I’m using torch.nn.functional.cross_entropy with one-hot vectors as target when I realized that it wants class probabilities or class indices as target, not one-hot vector.
But my thought is, isn’t it the same? I mean, if I use one-hot vector as FloatTensor is like setting 100% probability on a class and 0% on the others?
Indeed, with this simple example:
# One-hot to FloatTensor
t = torch.tensor([[0.0,1.0],[1.0,0.0]])
print(F.cross_entropy(logit,t))
# Class indices
t = torch.tensor([1,0], dtype=torch.int64)

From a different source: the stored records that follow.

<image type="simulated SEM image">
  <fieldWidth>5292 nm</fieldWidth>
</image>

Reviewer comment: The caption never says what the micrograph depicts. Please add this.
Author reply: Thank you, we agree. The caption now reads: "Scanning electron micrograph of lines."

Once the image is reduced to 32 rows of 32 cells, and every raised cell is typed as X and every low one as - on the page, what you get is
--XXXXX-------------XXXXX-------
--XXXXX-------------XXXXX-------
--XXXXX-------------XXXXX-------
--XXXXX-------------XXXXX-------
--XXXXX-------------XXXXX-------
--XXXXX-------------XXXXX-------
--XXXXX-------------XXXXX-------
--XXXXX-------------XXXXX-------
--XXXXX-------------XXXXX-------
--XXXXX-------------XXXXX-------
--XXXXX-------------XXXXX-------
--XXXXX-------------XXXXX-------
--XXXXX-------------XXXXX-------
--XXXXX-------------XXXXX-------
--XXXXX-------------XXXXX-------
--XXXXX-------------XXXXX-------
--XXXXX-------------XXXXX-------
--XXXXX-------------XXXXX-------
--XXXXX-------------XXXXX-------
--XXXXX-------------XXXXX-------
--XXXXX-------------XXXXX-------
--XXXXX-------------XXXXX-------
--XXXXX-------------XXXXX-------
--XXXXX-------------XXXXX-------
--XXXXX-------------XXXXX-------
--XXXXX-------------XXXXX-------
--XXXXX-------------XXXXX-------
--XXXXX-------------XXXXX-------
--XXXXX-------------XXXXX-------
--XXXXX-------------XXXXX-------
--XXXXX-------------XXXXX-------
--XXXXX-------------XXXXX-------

print(F.cross_entropy(logit,t))
Can I have some problem with the first approach? Is it correct?
Thank you!
You understand this correctly, and there is nothing wrong with the
first approach. (To be clear, cross_entropy() accepts targets that
are either floating-point “probabilistic” targets – including floating-point
one-hot encoded targets – with a class dimension, or integer class
labels, without a class dimension. If you one-hot encode your integer
class labels – and convert to floating-point – the two versions will
agree.)
However, using integer class labels is modestly more efficient (even
if you start with one-hot encoded labels and convert them to integer
class labels), so there’s no reason to use one-hot encoded labels
with cross_entropy() (nor with CrossEntropyLoss).